Saturday, November 11, 2006

We are never amused

It’s hard to single out one defining national characteristic for a country as vast and diverse as India. However, if I had to pick something truly pan-Indian that cuts across geography, gender, religion, class and occupation, it would have to be our totally humourless status-consciousness.

When Prince William and some friends were recently refused entry to a club class lounge on a ferry because the stewardess failed to recognise him, everyone involved just had a bit of a laugh, including the future king of England, who meekly took himself off to the cattle class bar. The ferry company, far from issuing a formal apology, pointed out quite rightly that if the man was going to travel incognito, he was going to experience a slice of ordinary life.

Things would have been so different had the Prince been one of ours. The stewardess would have known exactly who he was, she’d have thrown someone else out to make space, and she’d have fawned and hovered around him the whole time. If not, he’d have busted in saying ‘Do you know who I am?’, or maybe pulled a gun on her, and, having entered, called his father to fume about how he was snubbed; the stewardess would have been skewered and the company’s top management replaced; ingratiating politicos would have protested in the streets; somebody would have been transferred.

In India, any oversight, confrontation or criticism of public figures, especially if they rate a bust somewhere in the country, or a mention in a textbook, seems to be considered tantamount to insult. Any books, plays, sculptures, paintings, music, audiovisual works or embroidered cushion covers suggesting that they might be fallible are liable to be burned, banned, toppled, defaced, turned off or thrown out, as the case may be. We absolutely love to feel insulted on behalf of our luminaries; we have many sentiments, and they all hurt, and it doesn’t take a whole lot to hurt them.

A few days ago Sharad Pawar, union minister, leader of the Nationalist Congress Party and the president of the BCCI, was shown off the dais (no doubt with unseemly haste) by the victorious Australian cricket team at the Champions Trophy award ceremony; this, after one hapless player had said, ‘Hiya, buddy!’ while receiving his medallion. Unthinking Aussie exuberance might have remained just that, but that the media pounced on this fearful slight to our great civilisation. Was it a nudge or a push? Was it racist? Should they apologise?
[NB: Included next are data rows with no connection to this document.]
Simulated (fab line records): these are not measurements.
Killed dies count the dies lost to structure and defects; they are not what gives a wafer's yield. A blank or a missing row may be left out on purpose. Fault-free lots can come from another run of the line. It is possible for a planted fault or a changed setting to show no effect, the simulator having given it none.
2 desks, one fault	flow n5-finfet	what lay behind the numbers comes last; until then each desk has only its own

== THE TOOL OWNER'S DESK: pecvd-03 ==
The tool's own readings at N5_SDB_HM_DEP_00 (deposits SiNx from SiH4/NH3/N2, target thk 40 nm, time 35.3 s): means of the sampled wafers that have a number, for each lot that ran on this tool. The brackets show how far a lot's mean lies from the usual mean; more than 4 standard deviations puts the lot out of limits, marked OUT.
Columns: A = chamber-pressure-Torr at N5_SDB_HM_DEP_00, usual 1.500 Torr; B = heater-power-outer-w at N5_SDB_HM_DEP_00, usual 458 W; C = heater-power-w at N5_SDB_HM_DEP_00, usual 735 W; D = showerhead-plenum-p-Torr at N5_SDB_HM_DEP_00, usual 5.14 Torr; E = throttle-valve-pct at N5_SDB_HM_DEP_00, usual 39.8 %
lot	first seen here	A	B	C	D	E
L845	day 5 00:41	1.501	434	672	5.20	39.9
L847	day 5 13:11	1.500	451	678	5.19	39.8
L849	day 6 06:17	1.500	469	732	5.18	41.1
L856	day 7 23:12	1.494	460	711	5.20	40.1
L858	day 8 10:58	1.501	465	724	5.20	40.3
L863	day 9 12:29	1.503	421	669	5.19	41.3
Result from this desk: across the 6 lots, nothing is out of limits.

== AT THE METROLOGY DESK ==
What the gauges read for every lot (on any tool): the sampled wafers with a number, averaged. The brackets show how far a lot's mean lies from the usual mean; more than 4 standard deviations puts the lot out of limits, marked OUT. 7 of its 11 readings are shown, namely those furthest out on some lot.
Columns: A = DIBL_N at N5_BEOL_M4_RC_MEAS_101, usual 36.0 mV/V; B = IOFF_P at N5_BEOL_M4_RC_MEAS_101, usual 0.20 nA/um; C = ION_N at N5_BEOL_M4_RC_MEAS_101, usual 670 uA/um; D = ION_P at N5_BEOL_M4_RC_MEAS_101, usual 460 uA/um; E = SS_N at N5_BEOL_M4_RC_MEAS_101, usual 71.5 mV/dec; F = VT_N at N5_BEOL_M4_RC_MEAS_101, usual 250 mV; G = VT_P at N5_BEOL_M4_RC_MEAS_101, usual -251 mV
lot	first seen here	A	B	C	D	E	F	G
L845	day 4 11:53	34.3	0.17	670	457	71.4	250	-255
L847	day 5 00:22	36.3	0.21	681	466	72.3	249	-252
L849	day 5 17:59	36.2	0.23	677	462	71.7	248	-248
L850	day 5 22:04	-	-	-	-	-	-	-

Of all the donkeys debating this issue on television, I could muster sympathy only for the single four-footed specimen who also happened to be the only donkey not braying, despite being the only one who had real reason to because it had been painted in Australian colours by NCP members in Mumbai to protest Pawar’s ‘blasphemous’ humiliation. Pawar himself was the only chap who kept his head, and his dignity, brushing off the incident as a mere nothing.

All I can say is that in the outrage department we seem to be willing to work with very little. If you want a really good, old-fashioned insult to get exercised about, consider the case of the Persian ambassador at the court of Shah Jahan. Seventeenth-century diplomacy was an altogether more sophisticated battle of national wits. The entrance to the Emperor’s audience chamber was through a very low wicker gate, which forced any visitor to bow low into the exalted presence; the Persian ambassador, who was clearly chosen for his quick thinking, upheld the status of his own sovereign by entering through the aperture backwards. Now that’s worthy of a response.